My — very limited — experience of American golden plovers is that they look "different" to golden plovers in subtle ways that add up to "something different" but are individually difficult to nail down. They're longer legged and slightly smaller and they look sandy brown rather than golden brown and the eyestripe's thicker and whiter and I didn't have a hope in Hell of seeing any of those features at this distance with binoculars. So I gave up trying and concentrated on seeing what I could see about 

Looking inland from the bund on Banks Marsh

There were more lapwings, redshanks, shelducks and curlews and more small flocks of starlings billowed up from the marsh and settled down again. A few dunlin could be seen on the pools and a flash of white rump told me there was at least one curlew sandpiper out there. Hundreds of pink-footed geese passed overhead, mostly in small skeins of a dozen or so, a few skeins had more than fifty birds. Swallows zipped by in ones and twos. Meadow pipits and linnets flitted about and wrens chunnered from the depths of the bund's landward bank. Common darters patrolled the banks and migrant hawkers quartered the nettle beds on its sides. There was plenty for them to be after, I was being nibbled to bits by mosquitos.

Suddenly all Hell broke loose. All the waders were up, as were the black-headed gulls. All the ducks — wigeon, teal, mallard and shelduck — took flight then immediately took to the pools. I'd seriously underestimated the golden plovers, I'd had them counted in dozens and there were at least two flocks in their hundreds billowing about with the starlings and lapwings. Then I noticed something. In this rather dull light the underwings of the golden plovers varied from bright white to pale grey depending on how the light struck them. Except one bird. It's underwing never got any lighter than a rather dirty dove grey. I lost it as the flock wheeled and turned but picked it up surprisingly quickly when it wheeled back to the front of the mêlée. In every other respect at this distance it was a golden plover but it had a grey underwing. Which is how American golden plover became number 200 on the year list. 

The peregrine that had caused all the panic made one last pass through the crowd and headed inland. It was a very dark-looking young bird. The waders settled and somehow those two large flocks of plovers disappeared into the landscape.
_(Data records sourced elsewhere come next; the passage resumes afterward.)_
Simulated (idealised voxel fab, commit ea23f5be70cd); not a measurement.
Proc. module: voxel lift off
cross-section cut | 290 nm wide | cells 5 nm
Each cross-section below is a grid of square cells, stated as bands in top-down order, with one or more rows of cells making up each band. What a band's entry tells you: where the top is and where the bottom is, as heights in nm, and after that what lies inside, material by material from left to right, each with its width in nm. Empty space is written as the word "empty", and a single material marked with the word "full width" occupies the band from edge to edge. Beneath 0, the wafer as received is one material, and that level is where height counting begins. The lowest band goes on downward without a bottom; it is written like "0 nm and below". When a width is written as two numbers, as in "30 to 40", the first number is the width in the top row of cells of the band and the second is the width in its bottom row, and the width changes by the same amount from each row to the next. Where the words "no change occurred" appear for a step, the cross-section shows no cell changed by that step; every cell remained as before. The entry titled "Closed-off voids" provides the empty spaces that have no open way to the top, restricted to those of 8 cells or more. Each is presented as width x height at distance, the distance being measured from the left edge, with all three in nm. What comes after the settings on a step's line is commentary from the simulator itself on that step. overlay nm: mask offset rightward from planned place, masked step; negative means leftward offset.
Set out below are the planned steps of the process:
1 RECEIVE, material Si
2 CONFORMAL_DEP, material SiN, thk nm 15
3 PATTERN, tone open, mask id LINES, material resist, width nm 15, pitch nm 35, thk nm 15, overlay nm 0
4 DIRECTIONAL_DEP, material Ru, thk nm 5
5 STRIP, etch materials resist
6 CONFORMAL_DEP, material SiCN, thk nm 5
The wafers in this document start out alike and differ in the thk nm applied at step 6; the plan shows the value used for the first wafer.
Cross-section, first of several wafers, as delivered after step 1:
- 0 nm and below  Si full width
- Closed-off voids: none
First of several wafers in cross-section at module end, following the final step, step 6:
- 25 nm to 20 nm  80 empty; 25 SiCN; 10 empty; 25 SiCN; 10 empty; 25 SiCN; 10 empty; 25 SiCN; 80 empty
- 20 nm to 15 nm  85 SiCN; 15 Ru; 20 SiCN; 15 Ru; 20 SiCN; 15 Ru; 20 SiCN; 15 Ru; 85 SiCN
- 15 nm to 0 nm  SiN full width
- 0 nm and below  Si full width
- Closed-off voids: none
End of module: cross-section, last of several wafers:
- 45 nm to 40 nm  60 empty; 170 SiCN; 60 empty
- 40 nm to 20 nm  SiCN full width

Golden plovers, Banks Marsh

One of the smaller flocks of plovers, a bit shy of a hundred birds, settled on a pool about a hundred yards away, letting me have a proper look at them. A lot still hadn't moulted out of breeding plumage and were showing patches of black underparts and spangled gold on their backs.

Golden plovers and lapwing, Banks Marsh

A Canada goose flew low over the marsh. I checked it out on the grounds that any goose on its own is worth a second look but I was looking at the wrong end to be able to tell if it was the Todd's Canada goose that's become a Winter regular in these parts.

Buzzard, Banks Marsh

A juvenile buzzard was perched on one of the signs by the field margins on the landward side of the bund. 

I carried on as the path curved round and skirted Crossens Outer Marsh. Small flocks of black-tailed godwits joined the lapwings and wigeons in the pools and family groups of Canada geese and pinkfeet could be seen in the longer grass and little egrets marked out unseen pools.

It's a frustrating thing that the river is all of ten feet across here but you have to walk quarter of a mile into Banks to cross the bridge into Crossens to walk the quarter of a mile back to where you were. A few teal and mallard dabbled in the river and migrant hawkers zipped about the bankside vegetation.

Lapwings and black-headed gulls, Crossens Inner Marsh

I crossed Marine Drive and walked along the bund behind Crossens Inner Marsh. There weren't many black-headed gulls about, they were easily outnumbered by lapwings. Hundreds of pink-footed geese littered the landscape, mostly in family groups, while hundreds more flew overhead as they came into the marshes after a day feeding on inland fields. 

Curlew sandpipers, Crossens Inner Marsh

Eleven curlew sandpipers skittered and probed about the muddy edge of a pool oblivious of a rich bounty of midges and mosquitos whizzing about them. It's not often I get to see double numbers of curlew sandpipers, and certainly not as close as this.

Pink-footed geese, Marshside
A very young-looking juvenile on the right.

There were even more pink-feet on Marshside Inner Marsh, perhaps a thousand or more. They crowded out the Canada geese that were congregated over by Marshside Road and the only greylags I saw were flying overhead.

I didn't have the legs on me to walk round to Sandgrounders and beyond so I got the bus at Marshside School. As I waited for the bus I watched the flock of house martins over the rooftops and wondered how many days were left before they move on.

I got the train home from Southport. The fields of the West Lancashire mosses were heaving with pink-footed geese as we passed by.